The Government Performance and Results Modernization Act was signed into law more than a year ago. It created a new government-wide planning and reporting framework, quarterly priority progress reviews, and an annual process to eliminate duplicative and outdated practices. The Federal Drive explored what agencies are doing differently under the GPRA Modernization Act in a panel discussion with:
Lisa Danzig, director of the Office of Strategic Planning and Management at Housing and Urban Development
Seth Harris, deputy secretary of Labor Department
Robert Shea, principal at Grant Thornton and former associate director for Administration and Government Performance at the Office of Management and Budget
Private-sector companies have clear performance goals: Profits. The goals can be more difficult to establish and measure at federal agencies.
“It’s very important to measure everything we do. Otherwise, you’re not getting a sense of how the organization is performing,” Harris said.
Labor reviews 238 metrics every quarter, Harris said. He added that he goes through these metrics “line-by-line” and makes notes on information he finds “interesting, praise-worthy [or] troubling.”
“Every meeting, we ask, ‘Is there more we need to do? Are there measures that need to be tweaked?'” Harris said.
Where historical data was available, Labor benchmarked its metrics against the previous five years. In half of those cases, the agency beat out prior years, Harris said.

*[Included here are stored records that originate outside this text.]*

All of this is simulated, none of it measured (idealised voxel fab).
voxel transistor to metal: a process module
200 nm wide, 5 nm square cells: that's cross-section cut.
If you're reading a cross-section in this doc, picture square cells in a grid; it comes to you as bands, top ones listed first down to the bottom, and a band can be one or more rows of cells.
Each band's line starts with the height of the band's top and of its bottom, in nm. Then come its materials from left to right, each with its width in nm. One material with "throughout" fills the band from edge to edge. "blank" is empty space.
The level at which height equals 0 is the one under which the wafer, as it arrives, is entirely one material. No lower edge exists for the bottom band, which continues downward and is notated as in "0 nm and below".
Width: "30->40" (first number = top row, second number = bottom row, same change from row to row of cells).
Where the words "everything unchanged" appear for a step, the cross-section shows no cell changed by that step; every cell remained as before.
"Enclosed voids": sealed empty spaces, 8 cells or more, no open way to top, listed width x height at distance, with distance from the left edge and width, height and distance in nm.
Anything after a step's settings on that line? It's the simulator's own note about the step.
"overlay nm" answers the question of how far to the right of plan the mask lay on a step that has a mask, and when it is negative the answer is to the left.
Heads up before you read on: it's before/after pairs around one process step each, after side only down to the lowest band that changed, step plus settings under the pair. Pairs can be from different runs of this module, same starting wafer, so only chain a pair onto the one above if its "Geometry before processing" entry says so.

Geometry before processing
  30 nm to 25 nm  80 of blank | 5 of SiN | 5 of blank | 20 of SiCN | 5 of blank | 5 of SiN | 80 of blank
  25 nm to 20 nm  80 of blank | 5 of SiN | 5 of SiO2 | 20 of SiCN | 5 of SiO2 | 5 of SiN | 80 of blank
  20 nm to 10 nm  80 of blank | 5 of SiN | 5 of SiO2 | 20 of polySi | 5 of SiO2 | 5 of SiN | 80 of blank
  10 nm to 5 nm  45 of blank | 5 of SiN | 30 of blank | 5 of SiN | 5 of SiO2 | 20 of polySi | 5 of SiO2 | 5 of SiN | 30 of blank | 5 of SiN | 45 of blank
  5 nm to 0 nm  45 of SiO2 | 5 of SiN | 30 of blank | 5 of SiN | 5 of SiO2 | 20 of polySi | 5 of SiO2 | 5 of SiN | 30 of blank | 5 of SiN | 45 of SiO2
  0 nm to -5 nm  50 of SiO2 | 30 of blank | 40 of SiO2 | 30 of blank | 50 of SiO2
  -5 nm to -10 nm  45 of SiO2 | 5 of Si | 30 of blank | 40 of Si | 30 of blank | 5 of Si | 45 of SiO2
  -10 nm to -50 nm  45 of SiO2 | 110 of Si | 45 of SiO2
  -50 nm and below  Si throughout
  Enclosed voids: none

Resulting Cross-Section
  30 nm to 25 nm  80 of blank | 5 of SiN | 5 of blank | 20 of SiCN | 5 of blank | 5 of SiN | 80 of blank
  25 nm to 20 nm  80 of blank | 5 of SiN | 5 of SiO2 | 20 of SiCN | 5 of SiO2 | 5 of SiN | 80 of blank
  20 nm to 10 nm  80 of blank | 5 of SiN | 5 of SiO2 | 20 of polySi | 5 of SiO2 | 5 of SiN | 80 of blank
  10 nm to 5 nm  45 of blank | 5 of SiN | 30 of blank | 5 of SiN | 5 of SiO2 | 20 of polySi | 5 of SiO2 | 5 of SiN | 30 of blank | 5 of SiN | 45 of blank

The agency also did a “budget-adjustment performance” to ensure better performance was not due only to getting more funds.
Danzig said HUD is holding HUDStat sessions — modeled after the TechStat and AcqState sessions by OMB — to oversee the agency’s performance. HUD works collaboratively on some goals, such as with the Department of Veterans Affairs on issues related to veteran homelessness.
HUD has seven agency priority goals with a couple key measures per goal and a set of supporting measures, Danzig said.
Referring to Labor and HUD, Shea said, “These are organizations with not-small ambitions doing lots of stuff with lots of partners, and so, in order to get a handle on that, you’re going to need a decent number of measures: Not too many, not too few. You need just the right amount.”
Part of the challenge in doing regular reviews is creating what Harris called a “safe place” to discuss challenges to agency performance.
“At the beginning, folks really chafed at it,” Harris said. “Nobody likes to be held accountable and nobody likes to have to rat out their colleagues.”
But as the reviews continued, employees realized that the meetings were an opportunity to set priorities, strategies and resource allocations.
There still is not enthusiasm for such reviews, but “there’s a lot less conflict and angst around it,” Harris said. “And the discussions are incredibly rich about really what we are as an organization, who we’re serving and what we’re trying to accomplish.”
Shea said agencies “really need to open the kimono on what’s failing and what we’re doing to do different to improve performance. The most important variable there in Washington is money. Where are we going to divert investment to greater performance?”
Chief operating officer
The GPRA Modernization Act directed agencies to make the deputy head of the agency or an equivalent official the chief operating officer. This position would be responsible for improving agency performance.
Shea said this individual must have “dynamism and sufficient nerdiness” to carry out the tasks.
The challenge is the individuals named COOs are often wearing multiple hats.
“One of the rules of Washington is, if you want something done, give it to a busy person,” Shea said. “So it’ll be hard to make this the exclusive responsibility of an individual.”
Harris added that it’s not enough to have one dedicated staff person for performance. “It has to come from the very top of the organization,” Harris said.